Maybe send an email to VicRoads and ask what is an appropriate material. You could phone them but you'll lose half a day of your life on hold !
How does a testing station test what the material is, if it looks a bit like copper they might reject it. Copper/nickel tube is OK but you will be in the hands of your local testing station......
Colin
Mathernet
6th December 2014, 09:38 AM
Thanks Gromit
I think the only way to sort this out is to take the pipe down there before I do the fitting.
Is some of the steel line copper plated anyway?
gromit
6th December 2014, 09:44 AM
Thanks Gromit
I think the only way to sort this out is to take the pipe down there before I do the fitting.
Is some of the steel line copper plated anyway?
Most of the steel pipe I've seen is zinc plated externally or painted. The painted type doesn't work too well with some flaring tools (flakes off).
You can get neat bends with the steel with or without a bending tool, the bends below were done by hand.
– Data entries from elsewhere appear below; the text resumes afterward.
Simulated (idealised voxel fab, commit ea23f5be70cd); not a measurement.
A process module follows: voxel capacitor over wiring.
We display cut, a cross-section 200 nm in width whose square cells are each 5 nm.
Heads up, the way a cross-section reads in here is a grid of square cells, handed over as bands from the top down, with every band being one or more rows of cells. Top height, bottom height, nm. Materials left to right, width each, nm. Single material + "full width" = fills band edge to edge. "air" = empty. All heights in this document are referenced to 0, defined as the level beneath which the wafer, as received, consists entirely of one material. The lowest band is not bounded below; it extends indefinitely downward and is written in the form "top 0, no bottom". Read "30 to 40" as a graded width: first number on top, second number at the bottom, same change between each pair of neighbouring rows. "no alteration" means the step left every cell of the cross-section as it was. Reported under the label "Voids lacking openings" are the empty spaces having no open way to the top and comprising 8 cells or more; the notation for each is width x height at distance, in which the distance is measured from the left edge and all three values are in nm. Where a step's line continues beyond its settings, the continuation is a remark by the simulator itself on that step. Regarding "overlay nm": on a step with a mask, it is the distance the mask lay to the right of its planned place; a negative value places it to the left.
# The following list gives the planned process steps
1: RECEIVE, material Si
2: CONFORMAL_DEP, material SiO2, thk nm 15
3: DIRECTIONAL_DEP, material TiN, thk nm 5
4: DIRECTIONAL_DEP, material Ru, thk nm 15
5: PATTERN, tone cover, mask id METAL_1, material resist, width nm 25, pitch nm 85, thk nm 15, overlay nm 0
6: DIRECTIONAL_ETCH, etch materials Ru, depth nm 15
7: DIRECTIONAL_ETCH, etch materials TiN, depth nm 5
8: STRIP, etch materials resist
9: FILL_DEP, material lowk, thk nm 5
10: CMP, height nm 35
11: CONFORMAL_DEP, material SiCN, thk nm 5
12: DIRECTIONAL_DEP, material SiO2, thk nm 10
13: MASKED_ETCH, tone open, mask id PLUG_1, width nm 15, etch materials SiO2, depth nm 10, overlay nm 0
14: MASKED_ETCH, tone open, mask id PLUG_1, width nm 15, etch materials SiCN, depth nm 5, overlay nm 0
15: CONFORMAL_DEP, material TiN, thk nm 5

https://www.aulro.com/afvb/images/imported/2016/06/55.jpg (http://s1245.photobucket.com/user/cradley/media/Series%201%20with%20Welder/DSCF3456_zpsdde951b5.jpg.html)
Colin
Mathernet
6th December 2014, 05:13 PM
88116
This is the stuff along side some copper tube (which I use for non car related activities!).
I was hoping to take it down to the roady place today but ran out of time.
I have had the old tyres stripped from the rims today and dropped the rims down for blasting and powder coating.
I was just going to get them blasted and paint them myself but the guy at the workshop said he would be able to match the limestone well.
I hope we don't have different opinions on the word 'match '........
mick88
9th December 2014, 07:29 PM
Well, I am non the wiser about the brake pipes. The workshop suggested I talk to a engineering shop who would sell me the right thing. Grrrr.
I think I will just use it and tell the mechanic that the engineering shop said it was ok !
If they don't know they can't object eh.
"Flat Black" paint!!! ;)
Homestar
9th December 2014, 07:50 PM
"Flat Black" paint!!! ;)
I've had a road worthy tester scratch the paint off brake lines before to make sure they weren't copper - which they were as it turned out - on my old 2A.
Mathernet
10th December 2014, 05:25 AM
For something purely technical there is a lot of uncertainty involved. I am sure the nickel stuff has all sorts of international standards approved for the use. I think the situation is the rules don't say you can use it, but don't say you can't either. This makes it pretty hard to challenge a negative outcome.
gromit
10th December 2014, 03:30 PM
For something purely technical there is a lot of uncertainty involved. I am sure the nickel stuff has all sorts of international standards approved for the use. I think the situation is the rules don't say you can use it, but don't say you can't either. This makes it pretty hard to challenge a negative outcome.
That sums it up, then add to that the fact that 'some' testers have their own rules....
Best of luck.
Colin
Mathernet
16th December 2014, 08:00 AM
88409
Shiny wheels ready for new rubber. They were supposed to be on the rims by now but the powder coater let me down.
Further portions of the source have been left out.